Le Parisien…at the supermarket

C’est vrai…


  • That doesn’t look like a Walmart! :-) Hope you had a great time in the USA. Hope you make it to Kansas on one of your trips back. Have a great day!

  • Ha, ha. Same in Germany, only worse. I have never seen a bread display directly behind the cashier though.

  • Nils: I’m glad the French have a sense of humor about it.

    Well, at least the ones who aren’t Parisian..

  • Too funny, and all too true!

  • Good Lord! I’d never make it without getting arrested.

  • Exactly the opposite happened to me. I was in line with a few things in my basket and the old lady BEHIND me straight up gave her merchandise to the cashier who rang her up before me. WTF.
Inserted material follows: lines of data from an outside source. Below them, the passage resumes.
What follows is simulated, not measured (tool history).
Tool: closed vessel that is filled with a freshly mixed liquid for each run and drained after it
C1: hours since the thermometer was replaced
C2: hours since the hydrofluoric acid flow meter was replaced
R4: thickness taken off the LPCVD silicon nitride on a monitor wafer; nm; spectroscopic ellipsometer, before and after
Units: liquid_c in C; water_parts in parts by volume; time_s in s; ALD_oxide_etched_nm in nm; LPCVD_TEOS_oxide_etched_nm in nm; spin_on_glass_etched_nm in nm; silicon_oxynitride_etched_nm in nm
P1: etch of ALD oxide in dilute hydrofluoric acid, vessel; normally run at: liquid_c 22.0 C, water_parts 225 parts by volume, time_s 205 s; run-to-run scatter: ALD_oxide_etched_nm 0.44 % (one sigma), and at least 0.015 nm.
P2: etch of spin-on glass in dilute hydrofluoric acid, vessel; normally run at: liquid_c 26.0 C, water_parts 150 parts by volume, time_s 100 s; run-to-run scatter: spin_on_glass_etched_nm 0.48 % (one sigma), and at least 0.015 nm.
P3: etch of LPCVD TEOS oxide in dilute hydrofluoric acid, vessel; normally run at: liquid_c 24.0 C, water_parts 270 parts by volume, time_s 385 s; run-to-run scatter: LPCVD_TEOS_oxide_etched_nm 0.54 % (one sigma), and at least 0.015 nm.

  • I’ve lived abroad, visited Paris and Provence, but maybe this will reveal how innately American I am: Why doesn’t the cashier take control of her line?

    I just don’t understand this risquillage.

    I’m leaving for Montreal Thursday. Does anyone know if French Canada has adopted this practice?

  • I do this all the time. What’s the point?

    This is clearly one terrific video. Made me laugh so hard.

    xx fanny

  • Fanny: I don’t believe it—you’re not Parisian!
    : )

    (btw: There’s other ads for Le Parisien that are equally funny, and just as accurate. Search a video sharing site with the words ‘Le parisien publicite’ or ‘pub’)

  • Thanks. I’ll make sure to check as I find them so funny.

  • Oh, yes, 100%. Unfortunately.

  • That’s despicable!

  • It’s because old people are completely invisible. True in the US – apparently in Paris as well. Sometimes it’s an advantage, mostly not.

  • I think I’ve been living here (where I live now) for too long because this looks outrageous. In my previous life, this was the reality too. Each person had to fight for their place in line. And now I think, poor old woman. Sniffle.

  • Ugh! That kind of thing just burns me up!

  • Toooo funny! I watched the others, which were equally funny and true! As for me, I usually let someone pass in front who has fewer items than I do while in line at my local Monop. People are always surprised at that (and appreciative). Are Antonians considered “Parisians?” B/c they are more civil down at my end… Great post, David!

    Take care,

  • Well done! They only missed the part at the end where she remembers something else they need and sends her husband back to look for it.

  • But they left out the part where the woman digs around in her purse for 5 minutes, finally pulls out her checkbook to write a check, then chats with the cashier for 10 minutes after the transaction has taken place.

    Love this series of videos! Showed them to some French friends who live in Toulouse and had never seen them before. They cracked up too.

  • Loulou: They also missed the part where the shift changes and the next cashier comes over and they spent five minutes talking amongst themselves. Then finally, after a long wait, they decide that it’s time. And then, and only then, do they deem the customers worthy of some attention.

    Jamie: Actually, it’s usually something that isn’t priced correctly. So they have to try to find a manager, who is invariably on his break. And then he comes inside from having his smoke outside, reluctantly, to walk down the aisles in a daze (he also just took a nap), to try to find a similar item.

    And of course, when they do, they have to zero out your whole order and start all over again.

    And, of course, there is only on cashier open and there’s 12 people behind you. And they’re fuming, too.